Active Management of Outsourcing Business Partners Improves Client Experience
IFS through Touchstone Advisors outsourced all product servicing, contracting with four different vendors, each servicing a specific product. Marketing Services was responsible for liaison relationships.
Vendors differed in idea of quality customer service. Each, although regulated generally by the same entity, had strict interpretations that varied greatly. Other larger clients frequently received preference over smaller clients.
Frequent contact with senior management at each provider outlined service quality issues and expectations. As issues persisted, placed providers on notice of possible contract termination.
Developed quality relationships that enhanced opportunities in marketplace. Terminated contract of one provider, after repeated discussions, converting business to existing vendor. Team completed conversion without errors or delays in processing.
Team Embarks on Project Designed to Improve Service and Reduce Costs
Fidelity Investments Retail teams embarked upon project to provide higher quality service, reduce costs, and get management closer to the consumer.
Traditionally teams consisted of one manager leading a team of three supervisors. Each supervisor led a team of 8-10 representatives. Teams were specific to particular function, service or sales.
Leadership group determined that each team would consist of 10-15 representatives led by one manager. Each team would be cross-trained in both sales and service and, as part of the team, there would be one specialist for each function.
Team managers embraced challenge of providing expanded leadership. Team members were excited about opportunity to cross-train into other functional areas. Quality remained at a high level, earning team a national service award. Costs were reduced.
Increased Volume at Call Center Earns National Service Award
After Cincinnati telephone center completed first year of operation, national organization requested center to assume larger portion of call volume.
Staffing was not sufficient for multi-shift operation from representative, support staff, and management standpoints. Current budgets and strategic plans were inadequate for expanded hours of operation.
Working with a multidisciplinary team, developed budgets and strategic plans to expand hours of operation. Also determined, with National Organization input, staffing levels required for all associates given projected level of volume.
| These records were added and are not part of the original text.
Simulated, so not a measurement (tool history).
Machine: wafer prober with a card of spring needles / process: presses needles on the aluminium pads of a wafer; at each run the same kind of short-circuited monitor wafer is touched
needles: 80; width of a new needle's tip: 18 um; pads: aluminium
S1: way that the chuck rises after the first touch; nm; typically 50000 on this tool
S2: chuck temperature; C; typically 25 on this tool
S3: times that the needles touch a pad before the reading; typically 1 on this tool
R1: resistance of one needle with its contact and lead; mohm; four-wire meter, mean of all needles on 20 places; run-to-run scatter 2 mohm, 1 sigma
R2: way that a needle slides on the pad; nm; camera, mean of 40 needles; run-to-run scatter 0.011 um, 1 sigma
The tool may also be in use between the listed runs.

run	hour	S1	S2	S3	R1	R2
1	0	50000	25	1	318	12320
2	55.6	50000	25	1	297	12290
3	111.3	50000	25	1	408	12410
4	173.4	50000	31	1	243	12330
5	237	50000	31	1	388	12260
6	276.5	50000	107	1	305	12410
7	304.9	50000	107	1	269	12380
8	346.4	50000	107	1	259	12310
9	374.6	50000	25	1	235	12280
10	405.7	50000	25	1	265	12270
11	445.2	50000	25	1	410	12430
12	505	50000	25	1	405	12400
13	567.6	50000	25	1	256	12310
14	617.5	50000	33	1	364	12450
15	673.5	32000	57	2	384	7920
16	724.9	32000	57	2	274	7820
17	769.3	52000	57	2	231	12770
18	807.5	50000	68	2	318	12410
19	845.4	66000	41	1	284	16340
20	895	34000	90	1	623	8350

Within months Cincinnati Center was open 18 hours per day, six days per week, handling average of 17K+ phone calls per day. Budget for department exceeded $7M and staffing levels reached 130 associates.
Improvement in Claims Submissions Accuracy Reconciles AR Deficit
Total AR was in excess of $1.1M. Company had not completely implemented computer system and outsourced billing firm had significantly delayed submission of claims, affecting cash flow.
Billing company claims submission accuracy was 42%. Billing company was to provide electronic claims submission, which took five months to complete.
Worked with outside vendor to design and implement computer system and moved billing in-house. Evaluated financial situation and secured short-term loans to cover expenses.
Accuracy of claims submission improved by 56% to 98.3%. Selectively paid expenses until AR began processing. Within months, collected all available AR.
Redesigned Service Center Improves Information Flow
Providian's Annuity Service Center was in need of reengineering to effectively utilize technology, increase productivity, reduce cost, and enhance client experience.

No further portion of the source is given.